Here, of course, the words are analogies to things we treat as real. Architecture and Society are hardly disputed as phenomena we humans have to deal with, but as a communicating species, we still can’t get around dealing with them in a way that escapes analogical representation. So, if we go back to Baudrillard and Barthes for a moment, we can understand their crisis, their loss of the real from semiotic disconnection. But now we can put things back into a useful view.

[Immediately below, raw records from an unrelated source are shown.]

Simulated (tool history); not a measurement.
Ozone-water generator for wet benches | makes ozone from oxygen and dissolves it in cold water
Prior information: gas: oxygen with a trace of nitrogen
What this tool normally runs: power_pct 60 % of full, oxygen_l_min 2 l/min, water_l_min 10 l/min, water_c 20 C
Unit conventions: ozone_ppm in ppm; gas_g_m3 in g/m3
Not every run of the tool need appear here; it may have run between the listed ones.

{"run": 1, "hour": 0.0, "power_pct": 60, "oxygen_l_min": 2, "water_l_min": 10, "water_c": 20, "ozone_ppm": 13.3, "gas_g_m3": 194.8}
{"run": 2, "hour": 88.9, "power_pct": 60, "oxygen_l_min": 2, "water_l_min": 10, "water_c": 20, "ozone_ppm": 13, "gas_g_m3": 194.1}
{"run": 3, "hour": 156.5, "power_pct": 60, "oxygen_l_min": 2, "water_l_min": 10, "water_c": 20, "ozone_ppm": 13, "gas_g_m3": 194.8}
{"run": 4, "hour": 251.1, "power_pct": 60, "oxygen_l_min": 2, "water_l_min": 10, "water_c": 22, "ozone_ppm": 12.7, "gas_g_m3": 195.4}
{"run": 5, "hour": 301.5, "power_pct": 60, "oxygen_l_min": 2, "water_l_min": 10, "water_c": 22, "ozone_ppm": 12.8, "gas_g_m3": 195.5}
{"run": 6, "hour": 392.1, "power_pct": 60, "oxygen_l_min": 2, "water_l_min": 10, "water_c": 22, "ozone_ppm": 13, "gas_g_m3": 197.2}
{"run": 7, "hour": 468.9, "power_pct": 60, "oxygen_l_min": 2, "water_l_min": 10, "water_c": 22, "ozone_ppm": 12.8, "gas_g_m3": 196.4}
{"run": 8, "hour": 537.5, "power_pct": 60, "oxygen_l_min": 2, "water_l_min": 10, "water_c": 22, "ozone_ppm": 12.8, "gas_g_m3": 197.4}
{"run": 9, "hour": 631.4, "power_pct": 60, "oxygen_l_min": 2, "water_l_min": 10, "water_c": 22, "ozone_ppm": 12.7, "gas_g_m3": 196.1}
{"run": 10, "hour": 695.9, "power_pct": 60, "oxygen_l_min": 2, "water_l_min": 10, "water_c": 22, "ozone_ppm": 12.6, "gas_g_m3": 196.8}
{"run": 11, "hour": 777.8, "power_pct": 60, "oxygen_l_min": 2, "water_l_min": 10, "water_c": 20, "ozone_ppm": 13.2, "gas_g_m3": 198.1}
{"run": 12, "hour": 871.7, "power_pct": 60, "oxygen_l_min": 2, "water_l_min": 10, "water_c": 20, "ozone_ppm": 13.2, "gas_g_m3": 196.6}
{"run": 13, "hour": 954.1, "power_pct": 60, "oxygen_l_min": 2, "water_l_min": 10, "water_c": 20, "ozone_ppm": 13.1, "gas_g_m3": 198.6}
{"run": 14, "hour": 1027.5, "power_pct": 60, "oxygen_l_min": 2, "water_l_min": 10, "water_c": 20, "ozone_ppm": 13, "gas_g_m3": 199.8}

Castells brings postmodernity’s supposed loss of meaning back into the context of a real living system. Architecture in Society is the vehicle he uses to do it. Instead of attempting to solve the problem of disconnection by chastising the direction our society has taken, or bemoaning the capitalist destruction of the human value, he has actually embraced the representational dissociation that Harvey and the like were so worried about. He says “A place is a locale whose form, function and meaning are self-contained within the boundaries of physical contiguity”(423). By zooming out and providing as a central part of the definition of a physical area the function of a moving dynamic, the once static fragment of location has now gained real life. He has provided the old word “place” with a viality, or, more cogently, an ontology.
And that is ther reason so much of this resonates with Maturana. Now the place, like the broken automobile, has its own purpose. It is a purpose that is independent of its creators as well. In other words, Castells has taken the once flat and graph of the city and transformed into a new semiotically ennervated life form.